Addis Ababa: More than 6,500 Ethiopian migrant returnees received mental health and psychosocial support from the International Organization for Migration (IOM) in the last five years, with funding from the European Union (EU). Of these, 478 were referred to government and non-government psychiatric facilities for specialized care. 

IOM also collaborated with Integrated Service on Health and Development Organization (ISHDO), a local nongovernmental organization, to provide community based psychosocial support to 300 returnees and members of the community in Silte Zone of Southern Nations, Nationalities and People’s Regional state. The partnership further provided beneficiaries with livelihood opportunities through irrigation-based farming.  

Mental health and psychosocial support (MHPSS) are among the three dimensions of reintegration assistance IOM is providing to vulnerable returnee migrants, along with economic and social support. 
Migrants often begin their journey with high hopes and aspirations. Their families also hope and expect that their lives will change from remittances. Migrants and their families sell assets to pay for the journey or borrow money from close relatives or local lenders.

Migrants’ necessities and hopes are so strong that they attempt the perilous journey, hoping that somehow, they will escape the danger that lay ahead. However, the reality is, they are vulnerable and exposed to all sorts of protection risks and human rights violations throughout their journey, often resulting in a range of physical, mental and psychosocial problems.

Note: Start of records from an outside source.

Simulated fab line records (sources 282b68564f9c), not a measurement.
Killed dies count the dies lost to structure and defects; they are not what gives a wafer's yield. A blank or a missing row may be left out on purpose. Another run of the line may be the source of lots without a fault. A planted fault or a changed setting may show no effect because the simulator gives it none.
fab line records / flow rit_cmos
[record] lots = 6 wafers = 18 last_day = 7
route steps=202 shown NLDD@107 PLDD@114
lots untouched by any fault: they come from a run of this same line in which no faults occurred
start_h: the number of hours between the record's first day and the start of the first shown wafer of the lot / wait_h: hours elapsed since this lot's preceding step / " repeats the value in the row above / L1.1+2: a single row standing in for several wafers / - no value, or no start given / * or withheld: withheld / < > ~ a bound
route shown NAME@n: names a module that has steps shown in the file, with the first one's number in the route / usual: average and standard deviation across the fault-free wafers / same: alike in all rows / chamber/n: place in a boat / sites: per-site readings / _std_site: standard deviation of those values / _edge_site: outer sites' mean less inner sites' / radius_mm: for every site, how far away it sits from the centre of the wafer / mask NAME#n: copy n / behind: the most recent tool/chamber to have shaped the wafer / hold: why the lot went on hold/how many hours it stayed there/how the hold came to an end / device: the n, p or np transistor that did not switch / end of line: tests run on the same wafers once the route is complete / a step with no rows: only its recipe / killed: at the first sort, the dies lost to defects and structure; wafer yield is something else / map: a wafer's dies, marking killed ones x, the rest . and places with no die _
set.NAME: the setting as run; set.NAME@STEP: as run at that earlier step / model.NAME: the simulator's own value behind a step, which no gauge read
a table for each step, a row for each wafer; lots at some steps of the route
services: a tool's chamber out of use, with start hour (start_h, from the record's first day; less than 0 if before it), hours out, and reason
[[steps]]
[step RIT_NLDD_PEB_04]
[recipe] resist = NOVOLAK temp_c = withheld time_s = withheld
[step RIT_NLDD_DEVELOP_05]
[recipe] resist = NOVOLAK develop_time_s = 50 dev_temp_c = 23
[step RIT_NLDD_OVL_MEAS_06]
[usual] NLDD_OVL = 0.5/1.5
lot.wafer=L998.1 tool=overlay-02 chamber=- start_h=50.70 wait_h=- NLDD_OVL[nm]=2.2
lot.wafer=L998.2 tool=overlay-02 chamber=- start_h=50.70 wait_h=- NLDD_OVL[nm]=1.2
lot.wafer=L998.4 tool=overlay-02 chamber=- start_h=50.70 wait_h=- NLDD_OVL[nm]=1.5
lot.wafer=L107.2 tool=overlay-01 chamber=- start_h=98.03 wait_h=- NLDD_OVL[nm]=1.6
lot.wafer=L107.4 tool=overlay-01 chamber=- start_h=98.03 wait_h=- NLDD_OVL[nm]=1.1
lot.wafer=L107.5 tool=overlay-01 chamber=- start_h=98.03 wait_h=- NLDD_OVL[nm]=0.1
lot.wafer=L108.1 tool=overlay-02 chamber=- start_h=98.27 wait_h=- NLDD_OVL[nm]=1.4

The violations and risks include harsh weather conditions, hunger, asphyxiation, days walk across deserts and forests. Often, they face abuse and additional ransom by smugglers. Returning migrants are most vulnerable because they return empty-handed and find themselves in a deeper social and economic problem.  

 “Mental and Psychosocial needs of returnees must be addressed prior to other forms of reintegration support. Without mental wellbeing, returnees cannot reintegrate and function in their communities well,” said Sara Basha, Programme Coordinator of the EU-IOM Joint Initiative programme in Ethiopia. 

Upon arrival, returnees receive counselling at the IOM transit center in Ethiopia’s capital, Addis Ababa, before heading to their communities of origin.  After their return, health professionals from local health facilities provide counselling to returnees in their localities.

“Strengthening MHPSS capacity of government partners and other service providers is vital. The EU-IOM Joint Initiative, in this regard, provided series of trainings to MHPSS service providers and is currently finalizing the development of a national mental health and psychosocial support training manual and facilitators guide.” 

To date, 154 service providers have been trained while 101 service providers in Oromia, SNNP, Amhara and Addis Ababa city administration have received training as Training of Trainers.  Moving forward, the training manual and facilitator’s guide is expected to be a compulsory module for MHPSS practitioners’ certification.

IOM’s assistance to migrant returnees was funded by the European Union through the EU-IOM Joint Initiative for Migrant Protection and Reintegration. 
About the EU-IOM Joint Initiative  
Launched in December 2016 with the support of the European Union Emergency Trust Fund for Africa (EUTF), the programme brings together 26 African countries of the Sahel and Lake Chad region, the Horn of Africa, and North Africa, along with the European Union and the International Organization for Migration, around the goal of ensuring that migration is safer, more informed, and better governed for both migrants and their communities.